Why Proflex Floor Acoustics products are needed under your floors.
The condominium in Boston was comfortable, about 1600 square feet, and the builder had a reputation
for quality. Unfortunately, even with a $700,000 price tag, the noise problems were considerable. Movements of people upstairs, both footfall on the hard surface floors and walking on carpeted
floors, were loud enough to wake them in the morning. When toilets were flushed upstairs, it sounded like a waterfall running through their walls. The closing of doors, cabinets, and drawers could all be clearly heard. Walking in the upstairs hallway was plainly audible. Situations such as these are increasingly common in Boston, where the city building department and elected officials
refuse to enforce the State’s building codes on noise. Even if they were enforced, they are so anemic that minimum code compliance does not yield a quiet living environment. In fact when the owner complained to the builder, subsequent acoustical tests showed the building to be in compliance
(barely) with Massachusetts minimum code standards. As a growing population is extruded into highly urbanized areas, multifamily dwellings have become the most common way of packing more people into less space. Pressures of population and cost force people together, and noise and noise
transmission between occupied spaces are significant concerns. People want their apartment and condominium homes to be quiet and free from intrusions, just like a single-family
residence, but the reality is quite different. Floor ceiling noise transmission
The most common noise and vibration problem in condominiums is transmission through floor–ceilings and it falls into four categories: 1) airborne, 2) footfall, 3) structural deflection, and 4) floor squeak.

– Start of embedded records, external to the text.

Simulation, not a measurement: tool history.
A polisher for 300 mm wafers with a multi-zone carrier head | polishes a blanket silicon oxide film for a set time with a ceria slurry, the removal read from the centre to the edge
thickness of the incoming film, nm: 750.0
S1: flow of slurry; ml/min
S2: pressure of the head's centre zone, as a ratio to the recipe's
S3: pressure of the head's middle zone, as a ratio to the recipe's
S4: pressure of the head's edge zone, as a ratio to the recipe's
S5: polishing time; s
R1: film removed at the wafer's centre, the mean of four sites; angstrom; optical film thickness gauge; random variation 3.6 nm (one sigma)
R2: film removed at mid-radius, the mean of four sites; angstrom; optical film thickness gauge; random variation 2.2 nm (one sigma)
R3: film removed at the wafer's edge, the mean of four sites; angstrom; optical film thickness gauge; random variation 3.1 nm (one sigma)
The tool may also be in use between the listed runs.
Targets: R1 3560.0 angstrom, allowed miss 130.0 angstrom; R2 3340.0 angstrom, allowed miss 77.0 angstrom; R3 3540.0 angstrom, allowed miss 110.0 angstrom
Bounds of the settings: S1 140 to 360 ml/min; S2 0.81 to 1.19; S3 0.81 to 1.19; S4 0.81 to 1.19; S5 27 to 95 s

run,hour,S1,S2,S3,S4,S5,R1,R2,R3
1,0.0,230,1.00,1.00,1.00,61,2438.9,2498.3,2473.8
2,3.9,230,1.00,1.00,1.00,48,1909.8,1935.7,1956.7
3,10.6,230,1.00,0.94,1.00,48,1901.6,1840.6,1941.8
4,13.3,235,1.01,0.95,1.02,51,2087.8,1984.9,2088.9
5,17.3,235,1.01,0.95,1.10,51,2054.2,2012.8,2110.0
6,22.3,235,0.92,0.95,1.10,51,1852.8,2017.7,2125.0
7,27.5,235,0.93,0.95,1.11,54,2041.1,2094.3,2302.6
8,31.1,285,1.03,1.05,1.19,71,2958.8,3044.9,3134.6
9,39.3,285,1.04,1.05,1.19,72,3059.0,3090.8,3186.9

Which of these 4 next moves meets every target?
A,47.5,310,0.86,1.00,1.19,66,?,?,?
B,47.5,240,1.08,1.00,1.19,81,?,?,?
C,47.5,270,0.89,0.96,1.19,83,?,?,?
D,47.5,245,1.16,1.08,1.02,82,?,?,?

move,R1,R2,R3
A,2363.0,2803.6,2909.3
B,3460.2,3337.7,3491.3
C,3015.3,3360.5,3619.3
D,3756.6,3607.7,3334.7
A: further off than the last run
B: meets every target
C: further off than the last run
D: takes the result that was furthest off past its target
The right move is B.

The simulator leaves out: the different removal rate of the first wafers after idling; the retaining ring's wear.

Airborne noise is created in one space and is transmitted through the air and through an intervening partition into the adjacent space. Sources might include TV, stereo systems, or simple conversation. The isolation of airborne noise such as speech is well characterized by the Sound Transmission Class (STC) rating. The STC rating is the result of a test performed in accordance with ASTM E 90 or ISO 140 laboratory test standards. To do the test a partition is built into a heavy wall separating two concrete test chambers in a laboratory. A standard sound is created in one room, called the source room, and transmitted through the partition and into the receiver room. The difference between
the levels in the source and receiver room, adjusted for the area of the partition and the absorption in the receiver room is the transmission loss in decibels. The measured transmission loss values in 16 third-octave frequency bands are compared to a standard curve (ASTM E413) to determine the STC rating. The higher the STC rating, the better the partition is at stopping airborne noise. Under field (F) conditions the measured FSTC rating is about five points lower than the laboratory rating, and this difference is acknowledged in the building codes. Thus if an STC 50 is the required laboratory rating, a field test of 45 is equivalent. In New England the test procedure has been diluted by eliminating the inclusion of the correction for the absorption in the receiving room.
The act of walking across a floor generates noise due to two mechanisms: footfall and structural deflection. Footfall noise is created by the impact of a hard object, such as a heel, striking the surface of a floor. A heel is relatively lightweight and the noise associated with its fall is considered separately from the transfer of weight due to walking. Impact noise can be measured using a standard tapping machine as a source, which leads to an Impact Insulation Class (IIC) rating. The IIC test measures the reaction of a floor system to a series of small hammers dropped from a standard height. Although this may accurately characterize the noise of a heel tap against the floor surface, it does not measure the effect of loading and unloading under the full weight of a walker.
Thus the achievement of a particular IIC rating in a given floor—ceiling system does not guarantee that footfall noise will not be a problem, or that the sound of walking will not be audible in the spaces below. The level of impact noise in the receiving space is primarily dependent on the softness of the floor covering, and is best attenuated using a thick carpet and pad. Hard surface floors must be installed on thick resilient underlayerments and used in conjunction with a vibrationally-isolated ceiling to achieve medium quality results.
The achievement of adequate isolation between dwelling units is becoming more routine with the recognition of the factors influencing noise transmission and with the introduction
of products on the market that provide vibrational separation between floor-ceiling components. While the use of each of the techniques cited above does not guarantee a perfect result, the Proflex RCU 250 has used them to improve the isolation between spaces in multifamily dwellings and achieve results in line with the standards recommended in this article. Where dwelling units are separated by design, good results can be achieved without complicated construction techniques. For example, in multifamily dwellings a townhouse plan is preferred over stacked units to avoid common floor-ceilings. When multi-story units are necessary, a plan that stacks similar rooms, one above another, avoids incompatible uses such as a bathroom located above a bedroom. Closets and other non-sensitive spaces can be located on party walls to provide additional shielding. Modern buildings are constructed from lightweight materials, usually wood or light gauge steel studs, and the sound transmitted between spaces can be relatively high. In the older masonry and concrete structures, the mass law of building acoustics insured that sound isolation would be very good. The exigencies of cost and time have pushed building construction towards lighter and cheaper materials, and hence to greater sound transmission. Given these very real constraints, it is incumbent upon architects and engineers to find ways of providing adequate sound isolation in residential structures using commonly available and affordable materials such as Proflex 90, Proflex RCU 250, or Proflex RCU 500. Finally, we should not be lulled into a sense of complacency by compliance with minimum code standards. These standards are so poor that they do not yield a quality result. Instead, we should design to the reasonable expectation of a buyer. When better buildings become available they will command a higher value in the marketplace and reward a builder for his or her efforts.